Electric water pump and controller

[Yager200i]

http://eziautoparts.com.au/pdf/Davies_Craig_Electric_Water_Pumps.pdf

I think this would offer us quite a few advantages over the mechanical water pump currently used in our scooters:

1) We could use any coolant we wanted, even coolants containing silicon. Currently we can't use silicon-based coolants (which work really well with aluminum engines, as ours are) due to the problem of mechanical seal wear on the pump. The electric pump is magnetically-driven, so there are no seals to wear out.

2) Low current draw. It only takes about 15 watts maximum.

3) Decent flow. About 4 gal / min at maximum pump speed.
    {ASIDE: Does anyone know what the maximum flow rate is on the mechanical pump?}

4) Avoiding heat soak. After you shut down your hot engine, the coolant system can no longer do its job of removing excess heat. With an electric pump, the controller can be set to run for up to 2 minutes after shutdown to prevent heat soak.

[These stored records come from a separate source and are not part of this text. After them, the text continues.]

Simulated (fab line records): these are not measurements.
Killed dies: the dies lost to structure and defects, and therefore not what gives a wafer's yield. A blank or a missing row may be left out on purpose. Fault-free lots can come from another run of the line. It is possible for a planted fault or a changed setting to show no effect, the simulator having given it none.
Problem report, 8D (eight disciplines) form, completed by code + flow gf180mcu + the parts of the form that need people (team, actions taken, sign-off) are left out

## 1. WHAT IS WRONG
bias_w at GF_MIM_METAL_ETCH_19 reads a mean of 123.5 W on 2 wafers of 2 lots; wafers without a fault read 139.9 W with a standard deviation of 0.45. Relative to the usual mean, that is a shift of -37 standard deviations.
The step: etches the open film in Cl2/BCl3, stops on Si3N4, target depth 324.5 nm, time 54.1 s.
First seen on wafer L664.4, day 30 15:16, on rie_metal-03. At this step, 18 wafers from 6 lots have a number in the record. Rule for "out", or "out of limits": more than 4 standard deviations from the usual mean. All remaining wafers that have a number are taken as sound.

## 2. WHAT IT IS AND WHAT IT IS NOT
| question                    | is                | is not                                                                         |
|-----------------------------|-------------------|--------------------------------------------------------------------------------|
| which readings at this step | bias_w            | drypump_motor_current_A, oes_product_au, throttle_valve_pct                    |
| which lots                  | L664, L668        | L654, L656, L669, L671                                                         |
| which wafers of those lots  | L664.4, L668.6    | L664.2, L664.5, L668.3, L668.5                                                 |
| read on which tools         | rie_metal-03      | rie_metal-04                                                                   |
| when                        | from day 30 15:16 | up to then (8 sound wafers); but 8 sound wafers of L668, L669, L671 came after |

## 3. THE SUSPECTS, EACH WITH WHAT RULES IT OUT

5) More usable power at the rear wheel. Because the mechanical water pump has to work from idle RPM up to 8000 RPM, it's designed to provide sufficient water flow at idle, and more than sufficient at higher RPMs. So at max RPM, it's pushing more water than it needs to, which just gets recirculated in the engine if the thermostat isn't open fully. With the electric pump and controller, pump speed is set to what is needed to maintain temperatures, and nothing more. By removing the inefficient mechanical pump (with it's excess pumping power loss at high RPMs and the power loss of friction in the mechanical seals), and substituting an electric pump that takes at most about 15 watts, we have more usable power at the rear wheel.

6) Small size. 3.33" x 3.81" total. Hopefully, it'll fit right under that front cover below the front of the seat. If not, the metal tube coming from the radiator can be cut a bit, and it can be mounted on the inside of the kickstand support. The mechanical pump, pump housing and drive shaft would be taken out, and replaced by a similarly-shaped metal blank with a gasket to seal it.

7) The controller can be set up to give an indication (via LEDs mounted in the speedometer housing) of the pump speed (the brighter the LED, the faster the pump is running; or get a combination Red-Green-Blue LED, and set it up so that the LED shows blue at low temps, green at 'just right' temps, and red at maximum temp (and therefore maximum pump speed) triggered off the voltage the pump is running at), and whether the cooling fan is running (if the cooling fan LED is on, the fan is running).

I think I'll be ordering this and trying to fit it to the Yager when my wife and kids go back to Taiwan in March. A few advantages of doing it then:
1) I'll have more free time.
2) I can get dirty working on the bike without her nagging.
3) No kids picking up parts and making them disappear.
4) I can make a mess in the garage and she won't nag.
5) I'll have exclusive use of the car so the scooter can be torn down and worked on.

[Yager200i]

Big news forthcoming on this front. I'm having custom circuitry (a microcontroller) designed and built that'll allow two electric pumps and up to two cooling fans to be used (for redundancy purposes, and for extra cooling should one pump not be able to cool the engine sufficiently). It'll also have secondary temperature monitoring, on either the cylinder head, or on the tailpipe, to determine if the engine is overheating. Many other features that the Davies Craig system doesn't have that'll ensure motorcycle and scooter engines stay cool no matter what. All the temperature setpoints will be user-configurable by plugging into the microcontroller with a computer, via USB.

I've sourced most of the parts, and I'm currently trying to find a machine shop to create the metal blank that'll cover the hole left by the old pump, and which will hold the new pumps. I'm designing it such that the system will fit on pretty much any water-cooled bike (except for the blank for the old water pump, of course, since water pumps vary from bike to bike), and the parts are off-the-shelf (even the microprocessor is an off-the-shelf item, but the circuitry supporting it will be custom, as will be the program to run the microprocessor), so replacing failed components like pumps and temperature sensors is a simple drop-in matter.

The best part is, for our scooters, even with both pumps running at 100%, the whole cooling system should take somewhere around 20 watts (the 15 LPM mag-drive pumps don't take a lot of current), not including the cooling fan (which is a load that's already accounted for in sizing the generator on our bikes). Larger pumps can be used, of course, for larger bikes, up to 5 amps each at 12 volts. And up to 10 amps for each cooling fan.

So at full tilt with both 15 LPM pumps running, all of our coolant would be circulated roughly 30 times per minute, or once every two seconds... that's more than enough to keep our little engines cool. Of course, pump speed will be controlled so that they only run as fast as necessary to cool the engine.

I'll keep you all apprised of my progress. After the circuitry is built and has been tested for reliability and longevity for a year, I'll offer the plans for sale to recoup my design costs. It's costing me $2400 to have the circuitry designed and built.